Views relationships with multi-valued entity reference fields invalidate Distinct query option

Created on 19 August 2018, over 6 years ago
Updated 11 September 2024, 2 months ago

When creating a view with a relationship to an entity reference field (to join the referred-to entity in the query), duplicates will be produced if the entity reference field is multi-valued (i.e. cardinality > 1). Users assume that checking the box at Advanced -> Query settings -> Distinct will solve this problem, but it doesn't.

This is because from a database perspective, the records actually aren't duplicates. Each different entity reference in the multi-valued field will produce a different row as the target IDs are different, even though this isn't necessarily reflected in the view itself if not all fields are included. Said another way, the view results may look the same on the front-end, even though they're not on the back-end.

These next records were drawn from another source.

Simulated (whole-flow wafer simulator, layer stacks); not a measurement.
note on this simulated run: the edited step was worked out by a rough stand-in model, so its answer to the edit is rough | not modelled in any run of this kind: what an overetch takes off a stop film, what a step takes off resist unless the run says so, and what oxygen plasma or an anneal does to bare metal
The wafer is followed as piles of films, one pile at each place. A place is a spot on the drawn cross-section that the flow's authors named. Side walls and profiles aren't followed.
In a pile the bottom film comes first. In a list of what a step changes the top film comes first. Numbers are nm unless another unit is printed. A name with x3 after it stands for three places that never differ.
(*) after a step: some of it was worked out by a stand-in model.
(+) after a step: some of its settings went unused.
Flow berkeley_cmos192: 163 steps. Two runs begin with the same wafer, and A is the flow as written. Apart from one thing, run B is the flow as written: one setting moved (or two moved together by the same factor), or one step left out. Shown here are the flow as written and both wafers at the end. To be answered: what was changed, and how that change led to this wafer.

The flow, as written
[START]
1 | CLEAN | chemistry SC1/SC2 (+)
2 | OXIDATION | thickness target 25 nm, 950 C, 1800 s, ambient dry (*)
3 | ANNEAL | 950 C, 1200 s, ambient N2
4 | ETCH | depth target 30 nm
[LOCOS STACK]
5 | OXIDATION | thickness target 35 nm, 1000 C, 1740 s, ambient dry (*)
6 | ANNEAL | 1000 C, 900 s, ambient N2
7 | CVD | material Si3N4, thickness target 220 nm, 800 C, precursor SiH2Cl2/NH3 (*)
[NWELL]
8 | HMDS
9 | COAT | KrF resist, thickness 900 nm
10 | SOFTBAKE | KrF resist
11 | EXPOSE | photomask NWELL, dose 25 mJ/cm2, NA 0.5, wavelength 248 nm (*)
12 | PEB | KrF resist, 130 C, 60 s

It should be noted that this affects all entity types, whether it be taxonomy terms, nodes, paragraphs, custom entities, etc. There are several duplicates of this issue in various other queues that should be marked as such, with all efforts directed here.

Proposed solution

If the Distinct box is checked in the view configuration, after the query has executed, remove results whose entity IDs are already in the list.

Remaining tasks

  1. Add support for pagers (as per #12).
  2. Add support for aggregation (as per the D7 version of Views Distinct โ†’ ).
  3. Add tests.

Original report

If you have a content type with a multivalue taxonomy term field and add a relationship based on that field in a view (in my case I want to use the term name as an argument) the resulting views result has duplicates if one or more of the nodes has multiple terms in that field.

The DISTINCT keyword does not help, since the tid is added as a field in the SELECT part of the query.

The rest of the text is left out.